Religion Magazine

When Learning to Swim is a Privilege

By Marilyngardner5 @marilyngard

When Learning to Swim is a Privilege
It was mostly toddlers who drowned off the coast of Libya.* Toddlers who had never paddled chubby legs in YMCA pools; who had never learned to hold their breath under water; whose last, terrible moments have to be given into the arms of God - because if not, life could not go on.

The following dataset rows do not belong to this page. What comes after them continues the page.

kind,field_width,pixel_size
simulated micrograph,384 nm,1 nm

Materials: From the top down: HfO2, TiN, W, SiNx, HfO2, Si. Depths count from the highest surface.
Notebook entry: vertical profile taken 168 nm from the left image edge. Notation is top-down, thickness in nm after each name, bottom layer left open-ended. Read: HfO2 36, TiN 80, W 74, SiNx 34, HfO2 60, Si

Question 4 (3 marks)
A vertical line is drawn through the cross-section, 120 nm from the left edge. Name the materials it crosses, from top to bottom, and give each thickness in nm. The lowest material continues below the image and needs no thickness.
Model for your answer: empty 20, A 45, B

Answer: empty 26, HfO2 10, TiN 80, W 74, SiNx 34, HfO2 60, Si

I only took swimming lessons for one year while growing up. It was a year when we lived in the United States and every Wednesday Carin Waaramaa, me, and our two little brothers would go to the YMCA on a high hill in Fitchburg, Massachusetts. After an hour of breast stroke and back stroke, of treading water and learning to hold our breath, we would change back into street clothes and watch the ending of Dark Shadows in a television perched high on the wall of a waiting room. Dark Shadows was a no-no at both of our homes, so despite water logged ears, and chlorine-shot eyes we would watch until one of our mothers came to pick us up.

I am still not a good swimmer, because one year is hardly enough to make you water safe, let alone proficient. My lack of comfort with swimming repeated itself in the next generation. Raising my children in Pakistan and the Middle East, we had limited access to pools, and though they all learned to swim, they are hardly proficient.

The opposite is true for my husband. Indeed, he is a strong swimmer. He began as a toddler in Florida and only got better through the years.

"Why don't they just swim to safety?" says someone when I mention the number of refugees who have drowned while trying to reach the safety of land and a new life. I am incredulous and bite back a scathing reply.

Learning to swim is a privilege. In fact, more than half of the world's population cannot swim.** Considering poverty levels and the large populace that live in massive cities around the world, this does not surprise me, nor should it surprise anybody. Knowing how to swim is not a guarantee for all the children and adults of the world. Many will never have the opportunity to learn.

Yet crossing bodies of water is a primary way of escape for refugees caught in untenable situations and circumstances, no longer safe in the places they call home.

The International Organization for Migration approximates that more than 5,000 died last year in attempting to cross bodies of water. Boats, overcrowded because of greedy owners, pile far more people than they should, charging too much for those desperate for safety and willing to pay any price. Even when the boats are not overcrowded, if a large ocean wave pummels refugees overboard, it is unlikely that any can swim to safety.

I know all this, yet still this latest headline has me weeping. Toddlers who should be doing nothing more than learning to play and develop normally are drowned at sea. The atrocity of this sickens me.

Two years ago my friend Farhan reached out to me. I met Farhan at a Yezidi refugee camp in Turkey. Farhan is married with two little boys. He is a gifted linguist and translator, trained and used by the U.S. Army. There was no future where he was, and he was desperate to leave Turkey. Through a United Nations connection in Ankara, we were able to help him get registered. When the date came for his first interview, we gasped in dismay. The date was for 2022 - 7 years from the date at the time. So Farhan took matters into his own hands. He found a boat that would take him and his family to Europe. He arrived safely and is now settled in Germany. Farhan' family did not end up a headline, but many are not so lucky.

There are many things in our world that are privileges, not rights. When we read the headlines through eyes and lives of privilege, we forget this and we grow blind to the suffering of others. So as I pray for those moms who lost their toddlers at sea, I voice another prayer.

May God heal the eye sight of those of us who live in privilege and safety, and may we see the world with clearer vision. Only then can we pray with more wisdom and greater passion.